A Notorious Serial Killer Asks to Study Law Books, Then Just Walks Out
Unless you're confusing him with the father in Married: With Children, you know who Ted Bundy is. One of the most iconic American serial killers, Bundy terrorized the U.S. in the 1970s. Early in his career, Bundy was arrested in Colorado, where he waived his right to an attorney and decided to represent himself in court. This turned out to be the first step in an escape plan straight out of some wacky movie where the villain is played by Larry the Cable Guy.
Since Bundy was the lawyer as well as the accused, the judge excused him from wearing restraints so he would be able to move around the courtroom. You know, so he could do lawyer stuff. Then, during a court recess, Bundy was given permission to visit the courthouse's library, alone, to brush up on his lawyering. Come on, it's not like you can deny that request. The guy has a tough job. His client is a serial killer.
Although his greatest crime was that unibrow.
Sure enough, as soon as he was left unsupervised in the library, Bundy jumped out of a second-story window and escaped. See, this is why we don't guard serial killers using the honor system anymore.
Wait, it gets worse. Within six months, Bundy was caught again and his trial resumed. At this point, legal advisers told him to stay the course, because the prosecution's case was weak and he was likely to get off. Despite this, Bundy devised a crafty if cliched escape by slowly sawing a hole in his cell's ceiling. Then, on Christmas Eve, he hid books under his blanket to imitate a body and escaped through the ceiling.

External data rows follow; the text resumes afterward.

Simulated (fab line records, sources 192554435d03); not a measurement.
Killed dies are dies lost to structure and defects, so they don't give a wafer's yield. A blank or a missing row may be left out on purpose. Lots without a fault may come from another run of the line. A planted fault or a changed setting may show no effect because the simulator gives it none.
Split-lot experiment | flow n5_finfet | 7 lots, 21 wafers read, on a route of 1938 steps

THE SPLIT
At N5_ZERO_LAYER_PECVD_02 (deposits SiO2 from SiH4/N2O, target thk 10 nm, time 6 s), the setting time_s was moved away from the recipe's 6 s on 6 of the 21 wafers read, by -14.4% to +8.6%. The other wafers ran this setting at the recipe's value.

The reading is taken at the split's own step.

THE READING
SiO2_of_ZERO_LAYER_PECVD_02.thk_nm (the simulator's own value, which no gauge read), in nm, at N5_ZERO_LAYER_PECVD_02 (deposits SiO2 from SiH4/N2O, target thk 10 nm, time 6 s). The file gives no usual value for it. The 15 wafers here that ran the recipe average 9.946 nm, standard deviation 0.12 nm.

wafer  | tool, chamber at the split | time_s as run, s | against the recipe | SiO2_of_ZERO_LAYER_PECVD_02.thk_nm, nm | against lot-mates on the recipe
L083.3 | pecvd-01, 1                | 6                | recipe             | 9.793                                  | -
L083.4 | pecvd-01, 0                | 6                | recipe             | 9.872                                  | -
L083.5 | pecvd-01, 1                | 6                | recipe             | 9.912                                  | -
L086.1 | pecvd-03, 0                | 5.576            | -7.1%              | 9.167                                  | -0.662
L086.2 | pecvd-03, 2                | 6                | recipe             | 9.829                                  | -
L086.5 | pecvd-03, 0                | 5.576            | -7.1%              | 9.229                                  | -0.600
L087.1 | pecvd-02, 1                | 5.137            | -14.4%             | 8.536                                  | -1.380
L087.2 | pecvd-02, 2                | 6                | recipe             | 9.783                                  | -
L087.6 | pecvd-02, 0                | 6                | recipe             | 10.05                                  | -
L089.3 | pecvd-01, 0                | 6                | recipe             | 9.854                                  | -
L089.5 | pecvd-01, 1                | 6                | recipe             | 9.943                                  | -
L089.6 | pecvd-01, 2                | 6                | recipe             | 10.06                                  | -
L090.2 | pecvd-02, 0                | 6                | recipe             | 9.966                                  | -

It turns out that the ceiling led right to the apartment of the chief jailer, a situation that stupidly worked in Bundy's favor, because said jailer was out that night on a date. Bundy raided the guy's closet and stole his clothes, then simply walked out the man's front door to freedom, escaping to the retirement state, Florida. According to his later confessions, he intended to stop serial killing. Then, after he serial killed some more people, we executed the crap out of him. He really did forever ruin our ability to trust serial killers.